I'll try to help out a bit here. I play almost exclusively that technique, and find it extremely versatile for many applications.
I'll try to get to the salient points of this playing style.
First, pick a song that utilizes this technique over an array of rythm and leads so as to get the general idea of how each is applied.
The one song that I highly recommend, which is like a textbook of this techqnue is Alan Jackson's "Who's Cheatin' Who". This is Brent Mason playing, what is what I consider the quintessential Chiken Pickin' showcase. It's also very do-able for beginners to pick up.
Make sure that you are fully engaging your pick, middle, and ring fingers. (Hybrid Picking) To get that really snappy tone, you've really got to use those fingers strongly, and really snap the strings. I also use acrylic glue on nails, since due to strong attack , it will eat my natural nails for breakfast in no time. So much of that chicken pickin' sound comes from the "snapping" nature of the picking fingers. Don't be afraid to almost over-do it, and then back off a bit to taste to find the sweet spot.
If you have been a flat picker up until now, it's going to take some time to "train" out of that mode. Take the time to slow down and re-learn how to do the licks to really take advantage of the extra fingers in play. Once you've got that down, it will eventually become second nature. For example, think about a picking run that goes from one string to the next. In the typical flat-picking style, one would simply pick all the notes with the pick. In hybrid picking, you may, for example, pick the first note of the next adjacent string with your middle finger. It's incredibly efficient when you nail it.
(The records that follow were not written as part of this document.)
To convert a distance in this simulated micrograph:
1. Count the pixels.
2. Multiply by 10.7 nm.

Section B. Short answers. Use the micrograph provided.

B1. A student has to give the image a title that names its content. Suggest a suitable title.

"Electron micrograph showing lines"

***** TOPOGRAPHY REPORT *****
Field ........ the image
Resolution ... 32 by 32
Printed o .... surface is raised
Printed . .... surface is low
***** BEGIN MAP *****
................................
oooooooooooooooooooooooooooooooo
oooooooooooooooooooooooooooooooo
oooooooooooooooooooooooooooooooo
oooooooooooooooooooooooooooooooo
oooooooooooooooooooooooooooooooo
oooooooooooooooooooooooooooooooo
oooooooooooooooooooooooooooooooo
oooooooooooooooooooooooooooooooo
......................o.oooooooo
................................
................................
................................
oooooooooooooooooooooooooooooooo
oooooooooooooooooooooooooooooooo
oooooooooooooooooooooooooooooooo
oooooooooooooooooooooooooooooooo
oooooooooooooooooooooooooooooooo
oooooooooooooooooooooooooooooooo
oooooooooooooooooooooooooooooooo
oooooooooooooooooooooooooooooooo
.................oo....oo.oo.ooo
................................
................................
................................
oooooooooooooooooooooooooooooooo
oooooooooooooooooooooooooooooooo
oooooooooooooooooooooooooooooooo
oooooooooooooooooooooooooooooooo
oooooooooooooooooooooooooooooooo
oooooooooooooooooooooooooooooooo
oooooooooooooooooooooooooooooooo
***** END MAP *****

Other than that, I honestly feel the best way to approach this is to pick a song like "Who's Cheatin' Who" and just learn it bang-on. I think you will zero right in on it. I can't emphasize enough how great of a learning tool that one particular song is. I use that one to start off my guitar students also.
If you see the clips in my signature, they are 100% hybrid picked. It's about all I ever use now, since it's very efficient and opens up so many picking/rythmic possibilities.
Let me know if you have any more questions, I'd be happy to help.